Fig. 2: Managed leased line network architecture
Fig. 2: Managed leased line network architecture

MLLN-NMS also provides periodic performance report which is useful in providing high-speed leased lines with improved QoS, high availability and reliability to the business and good service to existing customers.

The network management system also supports service provisioning, network optimisation and planning and service monitoring. The system offers features such as end-to-end circuit creation and monitoring, software loop test to check connectivity of various network elements and fault isolation and software programmability of customer end equipment.

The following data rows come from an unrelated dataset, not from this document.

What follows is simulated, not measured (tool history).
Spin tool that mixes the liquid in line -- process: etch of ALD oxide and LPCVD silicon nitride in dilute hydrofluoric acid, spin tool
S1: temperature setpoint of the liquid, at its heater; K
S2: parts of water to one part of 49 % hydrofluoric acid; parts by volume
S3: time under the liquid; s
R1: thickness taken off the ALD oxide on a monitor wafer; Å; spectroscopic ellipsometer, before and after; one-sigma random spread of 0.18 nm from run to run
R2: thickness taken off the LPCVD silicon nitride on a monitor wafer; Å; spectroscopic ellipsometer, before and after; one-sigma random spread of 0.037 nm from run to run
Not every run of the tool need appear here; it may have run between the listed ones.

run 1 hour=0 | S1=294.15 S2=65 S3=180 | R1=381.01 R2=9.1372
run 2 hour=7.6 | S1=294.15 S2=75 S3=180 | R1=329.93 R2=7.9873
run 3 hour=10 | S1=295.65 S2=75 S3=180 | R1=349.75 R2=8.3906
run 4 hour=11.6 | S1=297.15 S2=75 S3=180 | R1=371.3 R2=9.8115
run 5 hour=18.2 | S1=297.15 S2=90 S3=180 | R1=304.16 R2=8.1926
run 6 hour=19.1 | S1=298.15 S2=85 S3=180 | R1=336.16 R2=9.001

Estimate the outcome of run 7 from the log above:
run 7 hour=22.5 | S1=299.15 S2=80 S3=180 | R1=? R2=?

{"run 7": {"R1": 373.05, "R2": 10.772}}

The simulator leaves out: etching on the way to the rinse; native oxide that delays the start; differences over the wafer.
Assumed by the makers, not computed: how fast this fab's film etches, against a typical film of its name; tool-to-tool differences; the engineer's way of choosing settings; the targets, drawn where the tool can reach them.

MLLNs offer great amount of security because media is not shared and is exclusively dedicated for a particular subscriber. With MLLN, lead time is very low for provisioning of a new leased line. Its modular system and new application can be implemented very fast by simply adding or plugging the units.

Managed leased line network architecture

Managed leased line network (MLLN) is a three-tier structure and comprises network elements such as digital cross connects (DXC), versatile multiplexer (VMUX), network termination units (NTU) and NMS (Fig. 2).

Stage 1 comprises NMS, regional DXC (RDXC) and/or sub-regional DXC (SRDXC), billing servers, database servers, etc. At this stage, all the network management functions are done from the central location. This stage provides connectivity to second-stage nodes and provides traffic aggregation.

Second stage comprises SRDXC, SSDXC (secondary switching DXC) and VMUX, and is located in major cities where demand for leased line is high. This stage provides connectivity to third stage and performs leased line traffic aggregation.

Third stage comprises VMUX and NTU and is located in small cities/towns where leased line demand is lower (approximately 20). This stage provides leased line traffic aggregation.

The media for interconnecting various network elements and extending line up to customer end may be optical fibre, copper wire, radio, microwave transmission or a combination of these.

MLLN has to provide high reliability service and is supposed to obtain efficiency greater that 99.5 per cent. Therefore all the interconnections of different network elements are provided as rings, wherever available, so that an alternate circuit path can be automatically used for routing the traffic in case of main route failure. In long-distance network, links between the same stations can be split into alternate physical path of rings to the extent feasible. This also saves on-port capacity required for providing alternate path within MLLN.

With these network elements, the MLLN is able to provide functions such as fault, configuration, accounting, performance and security management.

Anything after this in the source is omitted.